Residential Cooling

There can be wide swings in daily temperature during early fall and spring in the DC area before buildings’ systems are transitioned. Transitioning mechanical systems from heating to cooling, and vice versa, may take a few days to accomplish. During the cooling transitional period, turn off heating units, turn on ventilating fans if available, and open windows (unless it’s raining).  

Check below to see which kind of HVAC unit your residence hall is furnished with.

If your fan coil unit isn’t producing cool air, check that the thermostat is set to the appropriate temperature.

Below are a list of residential buildings that use Fan Coil Units:

  • 1959 E Street
  • Amsterdam Hall
  • District Hall
  • Frances Scott Key Hall (FSK)
  • Fulbright Hall
  • Guthridge Hall
  • Lafayette Hall
  • Mitchell Hall
  • Munson Hall
  • Pomomac Hall 
  • Somers
  • South Hall
  • Townhouse Row
  • West Hall

 

If your window AC isn’t producing cool air, make sure the unit is plugged into an outlet. Some units will have a wall switch near the AC outlet. Make sure this is on. Check to make sure the unit is set to cool and not just fan. 

Never use your air conditioning when outside temperatures are below 55° F, because the coil may freeze. During winter months, you may use the fan setting to cool your room down.

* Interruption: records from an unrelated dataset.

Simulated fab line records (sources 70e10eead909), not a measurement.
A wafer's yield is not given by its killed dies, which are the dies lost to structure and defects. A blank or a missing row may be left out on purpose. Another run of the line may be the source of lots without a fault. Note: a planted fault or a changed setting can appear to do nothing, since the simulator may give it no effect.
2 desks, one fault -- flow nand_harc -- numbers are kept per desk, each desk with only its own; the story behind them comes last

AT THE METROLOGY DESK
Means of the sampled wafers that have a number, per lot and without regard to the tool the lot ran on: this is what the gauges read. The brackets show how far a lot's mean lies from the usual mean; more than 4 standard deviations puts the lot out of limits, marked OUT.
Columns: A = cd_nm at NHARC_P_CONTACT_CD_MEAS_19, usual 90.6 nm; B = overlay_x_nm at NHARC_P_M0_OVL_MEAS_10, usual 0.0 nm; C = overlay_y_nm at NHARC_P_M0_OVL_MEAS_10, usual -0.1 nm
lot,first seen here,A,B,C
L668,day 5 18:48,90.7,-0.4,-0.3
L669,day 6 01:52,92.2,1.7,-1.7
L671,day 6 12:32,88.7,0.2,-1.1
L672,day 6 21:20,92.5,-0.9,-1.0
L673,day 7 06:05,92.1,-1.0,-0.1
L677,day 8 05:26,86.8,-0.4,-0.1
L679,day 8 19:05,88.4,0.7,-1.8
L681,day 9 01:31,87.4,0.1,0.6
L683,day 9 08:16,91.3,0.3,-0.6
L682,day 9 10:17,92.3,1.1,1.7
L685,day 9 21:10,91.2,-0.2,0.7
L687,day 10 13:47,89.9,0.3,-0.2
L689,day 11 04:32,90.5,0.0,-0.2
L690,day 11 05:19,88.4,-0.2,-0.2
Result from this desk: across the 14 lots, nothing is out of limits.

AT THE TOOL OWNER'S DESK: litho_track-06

Below are a list of buildings that use window units:

  • 2109 F Street
  • Building JJ
  • Madison Hall
  • Strong Hall

If your heat pump isn’t producing cool air, make sure the thermostat is set to the appropriate mode and temperature.

Below are a list of buildings that use building pumps:

  • Aston Hall
  • Dakota Hall
  • International House

If your building isn’t producing cool air, make sure the thermostat is set to the appropriate mode and temperature.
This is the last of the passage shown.